Mankato Free Press sells its readers short
The editorial board of the Mankato Free Press recently took issue with American Experiment’s Raise Our Standards education tour (Our View: Campaign against social study standards a political ploy), resorting to sweeping generalizations, vague statements and unsupported accusations about our message on the social studies standards revision process and Critical Race Theory.
The piece quotes nothing from the Raise Our Standards presentation, but its choice of words indirectly tell readers they are being duped. The board blindly defends the Minnesota Department of Education when they claim their intentions are not to interject critical race theory into the standards.
Whether or not this is the Minnesota Department of Education’s “intention,” social studies content is undermined in the first draft. We are responding to what was published, and we point out that key history and ideas that shaped our state’s and nation’s history were left out to ensure the next draft provides the comprehensive approach to social studies that our children deserve.
The department acknowledges in the document’s opening paragraphs that “this draft of the standards represents a shift in approach to standards and social studies learning.” The draft begins with a land acknowledgement and sets the stage for all history, economics, geography, and citizenship in Minnesota public schools to be taught through this lens for the next 10 years.
The purpose of social studies standards is described as preparing students to address “powerful social, cultural and political inequities,” by “examining their identities,” becoming “conscious and critical of their own biases and those of the larger society,” and examining various inequities’ “connections to other axes of stratification, including gender, race, class, sexuality, and legal status.”
The board again takes the department’s word when they quote Assistant Commissioner Bobbie Burnham.
Assistant Education Commissioner Bobbie Burnham said the document contains 22 broad standards and some prospective benchmarks for each. The benchmarks are examples and aren’t intended to be exhaustive. World wars and other events of historical significance absolutely will continue to be taught in public schools, Burnham said.
Out of the 22 anchor standards in the first draft, the five that cover history pale in comparison to the 23 standards dedicated to history in the standards currently being taught.
The draft history standards also are not organized by historical periods, but in terms of five tenets of progressive ideology. For example, one standard requires students to understand how “identity (gender, race, religion, and culture) … influence historical perspective.”

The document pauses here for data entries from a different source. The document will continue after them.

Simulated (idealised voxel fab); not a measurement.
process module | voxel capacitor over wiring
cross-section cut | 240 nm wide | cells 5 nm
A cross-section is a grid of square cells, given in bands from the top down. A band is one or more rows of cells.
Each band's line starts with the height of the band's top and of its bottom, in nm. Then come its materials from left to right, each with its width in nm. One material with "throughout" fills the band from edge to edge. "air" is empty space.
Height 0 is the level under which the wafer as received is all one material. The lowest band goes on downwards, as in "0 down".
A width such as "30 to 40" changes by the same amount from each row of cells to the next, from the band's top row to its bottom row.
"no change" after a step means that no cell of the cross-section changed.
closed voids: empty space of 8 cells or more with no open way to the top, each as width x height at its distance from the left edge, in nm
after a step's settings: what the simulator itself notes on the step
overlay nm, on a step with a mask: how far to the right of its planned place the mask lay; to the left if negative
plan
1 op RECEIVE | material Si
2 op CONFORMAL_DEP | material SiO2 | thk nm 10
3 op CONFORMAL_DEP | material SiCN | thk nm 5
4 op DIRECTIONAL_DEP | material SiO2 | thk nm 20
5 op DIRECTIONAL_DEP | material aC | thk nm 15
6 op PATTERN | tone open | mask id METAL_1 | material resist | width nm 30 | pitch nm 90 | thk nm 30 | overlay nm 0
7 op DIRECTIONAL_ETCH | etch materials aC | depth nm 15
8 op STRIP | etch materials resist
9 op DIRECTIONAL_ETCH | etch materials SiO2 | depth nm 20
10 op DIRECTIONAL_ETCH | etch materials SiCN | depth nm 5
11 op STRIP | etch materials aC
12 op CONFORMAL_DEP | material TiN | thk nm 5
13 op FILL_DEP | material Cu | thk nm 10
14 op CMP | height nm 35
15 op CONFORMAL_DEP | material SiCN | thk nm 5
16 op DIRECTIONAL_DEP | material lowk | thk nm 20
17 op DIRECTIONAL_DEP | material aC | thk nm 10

The department’s first draft concedes that it is neither complete nor final, but it makes no mention of adding more history benchmarks in later drafts. Instead, the plan was to add “further clarifications, connections to local contexts, and/or examples” to the benchmarks in later drafts. But examples are optional and are not required to be taught by state statute — unlike the definitive standards and benchmarks.
The department also stated in the first draft that it will delay until the second draft “the full consideration of the following areas” including “contributions of Minnesota American Indian tribes and communities” and “full attention to issues of diversity and equity.” Again, nothing about planning to add more U.S. or world history.
The editorial goes on to question the motives of American Experiment’s tour, saying it was meant to incite, not inform and “doesn’t present facts in context.”
Of course, no examples or direct quotes from the presentation were provided to support these claims.
The article continues by citing comments on CRT shared by a resident at a school board meeting (unrelated to the Raise Our Standards tour), followed by the editorial board stating that “school boards don’t even set the standards; the state does with plenty of opportunity for the public to contribute input.” This exact point was made several times during American Experiment’s presentation.
Students should absolutely learn about the faults, flaws, and horrors in America’s complex history. When our history is told well, it doesn’t omit these things. This was also stated several times during American Experiment’s presentation.
The problem with Critical Race Theory is that it is not merely a way to teach about and address racism. It goes beyond that, questioning “the very foundations of the liberal order, including equality theory, legal reasoning, Enlightenment rationalism, and neutral principles of constitutional law.” In practice, it is dominated by race essentialism, collective guilt, and neo-segregation. All of which do not help advance the interests of students.